A classic question of second-generation research has to do with context. Beerwinkle, Wijekumar, Walpole, and Agius consider the context in which text structure instruction appears, or, as they put it, the ecological component within a componential model of reading. They examine the extent of knowledge that fourth and fifth-grade teachers have about text structure, and they also look at the way children’s textbooks cover the topic. In addition, they describe their observation of classrooms as teachers delivered text structure instruction. Their work indicates that there is considerable room for improvement on all counts. Beerwinkle and her colleagues are persuasive on the point that research to improve text structure instruction should continue, but that we need to extend our efforts beyond simply developing excellent instructional materials. We must also ameliorate the context in which the instruction occurs.
How does the ability to deal with text structure, a rather specific and circumscribed aspect of reading comprehension, fit into a comprehensive reading comprehension model? Welie, Schoonen, and Kuiken administered a battery of tests to eighth-graders, including tests of expository text comprehension, sentence reading fluency, linguistic knowledge (general vocabulary and connectives), metacognitive knowledge (knowledge of reading strategies), and text structure inference skill. The participants included both monolingual students, who spoke only Dutch, and bilingual students who spoke a minority language at home. Two important factors emerged from a series of hierarchical regression analyses: knowledge of connectives and metacognitive knowledge. The authors conclude that interventions focused on text structure should include instruction on both of these topics. The authors also examined their data to determine whether there were differences as a function of students’ language background or level of reading proficiency.
The article by Ji, Beerwinkle, Wijekumar, Lei, Joshi, and Zhang offers an alternative method of analyzing intervention effects. In Latent Transition Analysis (LTA), students are classified on the basis of their scores on a set of pretest measures, such that the score profiles of the classes are distinct from one another. After the intervention has been completed, the posttest is examined to determine the probability of the students in any given class transitioning to the score profile of another class. In the study reported here, which was based on almost 2000 seventh-graders, an LTA identified four classes of students who exhibited various patterns of performance on a pretest of text structure comprehension. Transitional probabilities from pretest to posttest indicated that progress toward proficiency differed among the classes. This new approach to modeling intervention effects allows one to track the stability of each class of students over time. It also provides more specific information that can guide the design of instruction, perhaps leading to a decision to modify an intervention in different ways for different classes of students.

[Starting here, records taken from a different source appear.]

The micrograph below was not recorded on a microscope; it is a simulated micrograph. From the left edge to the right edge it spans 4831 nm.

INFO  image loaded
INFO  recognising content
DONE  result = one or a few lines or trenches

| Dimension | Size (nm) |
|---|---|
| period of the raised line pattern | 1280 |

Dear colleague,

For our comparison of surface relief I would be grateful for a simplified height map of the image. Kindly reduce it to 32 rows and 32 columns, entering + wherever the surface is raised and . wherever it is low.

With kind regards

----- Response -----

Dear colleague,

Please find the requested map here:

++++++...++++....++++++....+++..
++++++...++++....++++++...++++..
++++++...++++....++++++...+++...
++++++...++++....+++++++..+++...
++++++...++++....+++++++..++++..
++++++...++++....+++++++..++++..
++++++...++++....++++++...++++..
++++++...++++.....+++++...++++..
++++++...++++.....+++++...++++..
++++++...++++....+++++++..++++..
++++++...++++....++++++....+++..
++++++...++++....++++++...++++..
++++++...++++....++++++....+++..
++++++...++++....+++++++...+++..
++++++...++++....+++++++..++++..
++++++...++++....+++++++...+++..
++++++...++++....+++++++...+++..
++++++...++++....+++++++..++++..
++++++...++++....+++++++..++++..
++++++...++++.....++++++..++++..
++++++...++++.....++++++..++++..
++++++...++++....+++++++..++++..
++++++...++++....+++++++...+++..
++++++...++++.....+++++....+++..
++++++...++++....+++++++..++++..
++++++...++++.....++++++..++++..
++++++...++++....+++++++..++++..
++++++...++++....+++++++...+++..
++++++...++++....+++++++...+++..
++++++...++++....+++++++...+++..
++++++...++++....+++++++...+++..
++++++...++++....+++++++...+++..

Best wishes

We are all used to reading in reports of intervention evaluations that a useful next step in the research would be to analyze the components of that intervention in order to determine which ones were the effective ones. Answering that question would help us develop not only effective, but efficient interventions. However, we rarely come across an actual study that undertakes such an analysis, probably because it appears to be a rather daunting endeavor. Hebert, Bohaty, Nelson, and Lambert take an unconventional approach to determining how much each individual component of an intervention contributes to its ultimate effectiveness. What they have decided to do is to attempt to answer this question even as they construct their intervention. That is, they are building an intervention one component at a time. In the present study the authors evaluate instruction on the component of identification/discrimination for fourth and fifth-grade struggling readers. They plan to collect data on each of several intervention components. It is interesting to contemplate how the results of this approach might differ from those of the decomposition strategy that is typically considered the way to approach the question.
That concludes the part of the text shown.